Specialization can be handled two ways. You can specialize in a specific product area while still stocking and selling other shooting goods or you can limit your stock to only one category of goods. Each has its drawbacks, and yet each can be accomplished successfully, if the market is there, with the proper preparation and effort.

Gun Shop Tendency

Most gun shops have a tendency to specialize to some extent. After a short time, the owner or buyer determines what sells well, and stocks these items a bit more heavily than others. In some cases, this trend grows to the point where the dealer becomes known as the place to get target rifles, trap and skeet guns or whatever. To his market area, he becomes a specialist.

For most gun shops, this is the way to answer the question, “Should I specialize?” You simply let your customers determine the answer for you. No big decisions on your part, just an evolution into the area of semi-specialization.

Keeping Customers

There is still some effort required on the dealer’s part; he must be sure as his inventory of non-specialty goods dwindles, he is not slowly losing those customers who still think of him as a full-line shop.

Before we get into the area of true specialization, let’s consider those shops who are specialists in name only. Many times we’ll see a place called “The Cop Shop” or “The Smoke Pole,” only to find varmint rifles, trap shotguns or other such items being offered in quantity. Certainly these names are a bit more colorful than “Joe’s Gun Shop,” but they do tend to indicate specialization, and may deter some passerby from coming in.

If you are determined to change into a real specialty shop, you had better be sure the path ahead is not strewn with remnants of those who have tried it before, and it leads into the direction you are headed.
Your past sales records, a good hard look at your market area and those competitors in your area and a determination to specialize may indicate to you you should make the move.

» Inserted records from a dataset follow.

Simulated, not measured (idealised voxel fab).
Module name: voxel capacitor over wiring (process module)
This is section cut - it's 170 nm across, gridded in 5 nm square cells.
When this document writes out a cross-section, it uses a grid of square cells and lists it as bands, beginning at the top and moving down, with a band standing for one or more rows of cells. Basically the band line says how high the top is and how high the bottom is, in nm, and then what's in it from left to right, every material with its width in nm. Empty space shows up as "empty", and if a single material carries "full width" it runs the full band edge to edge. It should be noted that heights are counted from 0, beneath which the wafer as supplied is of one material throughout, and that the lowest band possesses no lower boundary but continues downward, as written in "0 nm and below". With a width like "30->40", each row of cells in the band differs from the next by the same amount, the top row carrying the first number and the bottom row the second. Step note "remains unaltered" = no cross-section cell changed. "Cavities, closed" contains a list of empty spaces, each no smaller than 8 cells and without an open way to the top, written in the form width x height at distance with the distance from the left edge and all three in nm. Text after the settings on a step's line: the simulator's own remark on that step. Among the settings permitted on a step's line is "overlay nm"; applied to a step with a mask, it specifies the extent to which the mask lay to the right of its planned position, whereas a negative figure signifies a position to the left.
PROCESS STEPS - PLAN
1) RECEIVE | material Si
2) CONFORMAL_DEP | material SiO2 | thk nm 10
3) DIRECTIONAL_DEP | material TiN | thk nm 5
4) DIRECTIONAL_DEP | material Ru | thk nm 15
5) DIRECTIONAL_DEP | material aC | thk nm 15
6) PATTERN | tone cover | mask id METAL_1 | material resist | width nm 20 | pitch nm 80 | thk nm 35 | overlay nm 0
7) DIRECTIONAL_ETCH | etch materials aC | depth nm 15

Wait! Think of some negative aspects specialization can bring:

1. You’ll be losing all of the sales outside of your area of specialization.

2. Present day sales trends, that perhaps caused you to consider specialization, may change.

3. Shooting interests in your market area may be affected by circumstances beyond your control; the closing of a trap range or the move of a club to a site out of your market area.

4. Some guy with a lot more smarts and money may have the same idea, and he may do it bigger and better than you.

If this does not scare you out of the notion, there may be some positive aspects that may appeal to you. First there is the knowledge you are the place in town for whatever the shooter may need in your area of specialization. This presupposes you have a stock of everything these shooters need. Inventory control in a specialty shop is easier and, because you will be buying only specific shooting items in larger quantity, you may be able to get better prices and better delivery.

Departmentalizing

There is yet another way a gun dealer can specialize without changing his buying; which is to departmentalize his gun shop. If you have three cases available for display of shotguns, why not make one your “Trap & Skeet Department,” another your “Hunting Department” and the third your “Collector Department.”

Each case, then, becomes a specialty shop. If your shop has the room and layout conducive to this sort of departmentalization, why not consider a group of specialty shops within your present confines? Let the more successful of these grow and spread into others that are less successful, and you may soon find the gate possibly leading you into the world of specialization.

Editor’s Note: The above article was published with the same title in the May 1981 issue of Shooting Industry in the monthly “Firearms Retailing” column.